- Opinion
- 31 Mar 17
Amidst the widespread coverage of Martin McGuinness’s funeral, its ideological significance was overlooked by virtually all commentators.
Much has been made of the applause which greeted Arlene Foster as she took her place at Martin McGuinness’s funeral in the Long Tower Church in Derry last Thursday. The ovation was widely taken as a harbinger of hope that the Stormont talks set to resume the following day would be conducted in a more consensual and conducive atmosphere, that agreement on the most difficult issues, including the long-elusive deal on “legacy” – getting to the truth of Troubles atrocities – might now be on the cards.
This was wishful thinking. The likelihood of agreement depended, as ever, on who was willing to give way on what. The atmosphere at the Long Tower may have been hugely heartening in general terms but won’t have been a material consideration in the minds of the negotiation teams. Less attention has been paid to a more significant departure from normal practice – the fact that the coffin was draped in a Tricolour as it lay before the altar. This was a break from strict protocol which had originated at the same Long Tower church 30 years ago.
In March 1987, two masked IRA gunmen fired a volley of shots within the Church grounds at a requiem mass for IRA volunteer Gerard Logue was under way inside. Then Bishop of Derry Eddie Daly reacted with fury. Flags and paramilitary trappings have effectively been banned from Church funerals in the North ever since.

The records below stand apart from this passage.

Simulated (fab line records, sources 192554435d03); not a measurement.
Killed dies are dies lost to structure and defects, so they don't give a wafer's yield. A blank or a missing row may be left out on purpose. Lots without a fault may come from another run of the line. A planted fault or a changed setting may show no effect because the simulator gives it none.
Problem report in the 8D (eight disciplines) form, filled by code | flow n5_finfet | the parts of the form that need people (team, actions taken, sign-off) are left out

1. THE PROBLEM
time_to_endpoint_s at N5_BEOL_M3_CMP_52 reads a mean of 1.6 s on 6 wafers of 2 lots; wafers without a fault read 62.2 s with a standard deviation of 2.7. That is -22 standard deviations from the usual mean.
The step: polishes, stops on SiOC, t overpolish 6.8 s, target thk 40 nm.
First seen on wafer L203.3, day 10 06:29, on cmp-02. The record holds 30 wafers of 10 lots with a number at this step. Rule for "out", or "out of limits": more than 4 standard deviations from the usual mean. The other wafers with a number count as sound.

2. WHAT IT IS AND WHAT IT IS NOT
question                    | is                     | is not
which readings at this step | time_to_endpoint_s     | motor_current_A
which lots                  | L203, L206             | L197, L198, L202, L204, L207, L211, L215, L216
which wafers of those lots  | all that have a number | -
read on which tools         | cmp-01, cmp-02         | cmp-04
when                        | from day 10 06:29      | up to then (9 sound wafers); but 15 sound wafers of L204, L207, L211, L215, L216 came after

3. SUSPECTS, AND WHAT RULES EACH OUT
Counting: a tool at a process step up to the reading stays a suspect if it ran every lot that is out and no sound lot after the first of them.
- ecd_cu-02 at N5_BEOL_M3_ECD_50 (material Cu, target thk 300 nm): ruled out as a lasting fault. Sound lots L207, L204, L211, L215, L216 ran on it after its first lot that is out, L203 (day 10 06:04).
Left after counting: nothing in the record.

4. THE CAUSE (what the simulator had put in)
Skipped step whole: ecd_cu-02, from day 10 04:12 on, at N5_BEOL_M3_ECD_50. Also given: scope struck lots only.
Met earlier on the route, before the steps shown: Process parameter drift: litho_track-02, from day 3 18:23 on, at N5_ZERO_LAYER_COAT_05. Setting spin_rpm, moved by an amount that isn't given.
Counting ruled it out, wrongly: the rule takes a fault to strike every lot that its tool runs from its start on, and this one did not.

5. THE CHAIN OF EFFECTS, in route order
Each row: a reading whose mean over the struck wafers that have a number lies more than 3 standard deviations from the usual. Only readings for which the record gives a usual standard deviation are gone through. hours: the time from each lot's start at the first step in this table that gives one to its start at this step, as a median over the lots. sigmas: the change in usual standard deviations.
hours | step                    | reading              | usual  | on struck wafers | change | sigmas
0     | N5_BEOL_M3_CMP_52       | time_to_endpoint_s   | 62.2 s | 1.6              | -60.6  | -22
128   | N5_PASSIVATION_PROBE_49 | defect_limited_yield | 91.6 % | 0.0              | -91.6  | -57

Explaining the change, Bishop Donal McKeown listed the relevant factors: “Mr. McGuinness was former deputy first minister; President Michael D. Higgins and Taoiseach Enda Kenny were attending; British government representatives were attending; leaders of the main Stormont parties were in attendance; and the tricolour was flown at half mast over the Houses of the Oireachtas in Dublin, even though Mr. McGuinness had not been a member of the Oireachtas.”
The attendance was remarkable, right enough. Others present included Bill Clinton, Mary McAleese, PSNI chief constable George Hamilton, NI Minister James Brokenshire and a selection of senior British and Irish officials. Barack Obama sent a letter of condolence. Queen Elizabeth sent a private message to Martin’s widow, Bernie. Singers and musicians including Christy Moore and Frances Black sang ‘Raglan Road’, ‘The Time Has Come’ and Gaelic laments. The like of it has never been seen – certainly not in Derry.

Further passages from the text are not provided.